Some of the six different shares coexist with some others. Hence, a half can exist with a half (e.g. husband and sister, each receiving a half), with one-fourth (e.g. husband and daughter, she receiving a half and he one-fourth), with one-eighth (e.g. wife and daughter, the former getting an eighth and the latter a half), with one-third (e.g. husband and mother, where her share is not reduced by a brother, he receiving a half and she a third), and with one-sixth, (e.g. husband and the only uterine brother or sister, the former receiving a half and the latter one-sixth).

One-fourth can coexist with two-thirds (e.g. husband and two daughters, he receiving a fourth and they two-thirds), with one-third (e.g. wife and two or more uterine brothers or sisters, she receiving one-fourth and they one-third) and also with one-sixth, (e.g. wife and a single uterine brother or sister, the former receiving one-fourth and the latter one-sixth).

One-eighth can coexist with two-thirds (e.g. wife and two daughters, she receiving one-eighth and they two-thirds) and with one-sixth (e.g. wife and either parent in the presence of a child).

Two-thirds can coexist with one-third (e.g. two or more consanguine sisters along with uterine brothers) and with one-sixth (e.g. two daughters and either parent).

One-sixth can coexist with itself (e.g. parents in the presence of a child).

Those shares which do not coexist are: one-fourth and one-eighth, one-eighth and one-third, and one-third and one-sixth.

The Residuaries (al-'Asbat)

According to the four Sunni schools, there are three types of nasabi residuaries:2 a residuary by himself ('asabah bi nafsiha), a residuary through another ('asabah bi ghayriha), and a residuary along with another ('a abah ma'a ghayriha).

A 'residuary by himself' includes all males between whom and the decedent there is no intervening woman, and the meaning of being such a residuary is that he is independent of others (in his right to inherit as a residuary), and that he is a residuary in all cases and situations. A 'residuary through another' and 'residuary along with another,' are residuaries in certain cases without being so in others, as will become clear later.

The 'residuaries by themselves' are the closest of residuaries and inherit in the following order:

• the son,

• then the son's son, how lowsoever; he takes the place of his father,

• then the father,

• then the paternal grandfather, how highsoever;

• then the full brother;

• then the half-brother by father;

• then the son of the full brother;

• then the son of the half-brother by father;

• then the full paternal uncle,

• then the consanguine paternal uncle (who is father's half-brother by grandfather),

• then the son of the full paternal uncle,

• then the son of the consanguine paternal uncle.
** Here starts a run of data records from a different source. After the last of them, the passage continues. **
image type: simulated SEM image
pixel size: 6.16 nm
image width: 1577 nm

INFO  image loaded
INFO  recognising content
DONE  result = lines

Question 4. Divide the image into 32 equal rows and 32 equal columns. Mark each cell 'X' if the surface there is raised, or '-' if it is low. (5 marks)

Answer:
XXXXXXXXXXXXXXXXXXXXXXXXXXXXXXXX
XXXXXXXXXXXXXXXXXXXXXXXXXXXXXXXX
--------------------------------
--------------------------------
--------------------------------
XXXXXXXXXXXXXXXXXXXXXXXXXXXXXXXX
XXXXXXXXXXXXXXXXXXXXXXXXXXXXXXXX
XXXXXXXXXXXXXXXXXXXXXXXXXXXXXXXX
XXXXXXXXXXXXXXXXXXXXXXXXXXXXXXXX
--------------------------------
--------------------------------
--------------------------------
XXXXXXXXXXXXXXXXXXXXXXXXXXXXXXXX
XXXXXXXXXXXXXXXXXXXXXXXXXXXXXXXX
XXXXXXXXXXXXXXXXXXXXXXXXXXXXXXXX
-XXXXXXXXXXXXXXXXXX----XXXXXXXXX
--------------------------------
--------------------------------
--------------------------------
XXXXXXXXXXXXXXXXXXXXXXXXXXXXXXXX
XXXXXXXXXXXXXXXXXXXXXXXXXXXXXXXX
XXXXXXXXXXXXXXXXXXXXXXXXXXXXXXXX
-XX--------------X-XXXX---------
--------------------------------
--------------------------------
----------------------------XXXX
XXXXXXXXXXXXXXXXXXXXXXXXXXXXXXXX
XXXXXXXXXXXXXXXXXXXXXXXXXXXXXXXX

If some of them exist along with others, the son will supersede the father, in the sense that the father will take his fard (share) --which is one-sixth-- and the son will take the remainder as a residuary.

According to the four Sunni schools, the son's son will similarly supersede the father, and the father will supersede the paternal grandfather. They differ regarding the paternal grandfather as to whether he will supersede the brothers in inheritance or if they inherit jointly with him, so that all of them are considered as belonging to the same class.

Abu Hanifa observes: The grandfather will supersede the brothers and they will not inherit anything along with him. The Imami, the Shafi'i and the Maliki schools state: They will inherit with him because they belong to his class.

Among the residuaries, those related from bot h sides will supersede those related from only one side. Hence a full brother will supersede a consanguine brother and the full brother's son will supersede a consanguine brother's son. Similarly, in the case of paternal uncles the degree of their nearness (to the decedent) is taken into consideration, and the nearest is preferred. Therefore, the decedent's paternal uncle supersedes his father's paternal uncle, and he in turn will supersede the grandfather's paternal uncle.

The following four female relatives are considered 'residuaries through another ':

1. daughter or daughters,

2. son's daughter or daughters,

3. full sister or sisters,

4. consanguine sister or sisters.

It is known that all the above-mentioned inherit as sharers in the absence of a brother.3 One of them is entitled to a half, and if more, to two-thirds, and if they have a brother they inherit as residuaries --according to the four Sunni schools-- but not if they are alone, and will share the heritage with him, the male receiving twice the share of females.

As regards 'residuaries along with another,' they are full or consanguine sister or sisters that inherit along with a daughter or son's daughter. Therefore, a sister or sisters inherit as 'sharers' if there is no daughter or son's daughter inheriting along with them, and inherit as residuaries with a daughter or son's daughter. Hence the daughter or the son's daughter will take her share and the full or consanguine sister or sisters will take the remainder, thereby becoming residuaries along with the daughter.

After this explanation it becomes clear that a full or consanguine sister inherits in three different ways. She is a sharer if she has no brother and the decedent no daughter, a 'residuary through another' if she has a brother, and a 'residuary along with another' if the decedent has a daughter. The same applies in the case of two or more sisters. It also becomes clear that full and consanguine paternal uncles will not share in the heritage along with the daughter except in the absence of full or consanguine brothers and sisters.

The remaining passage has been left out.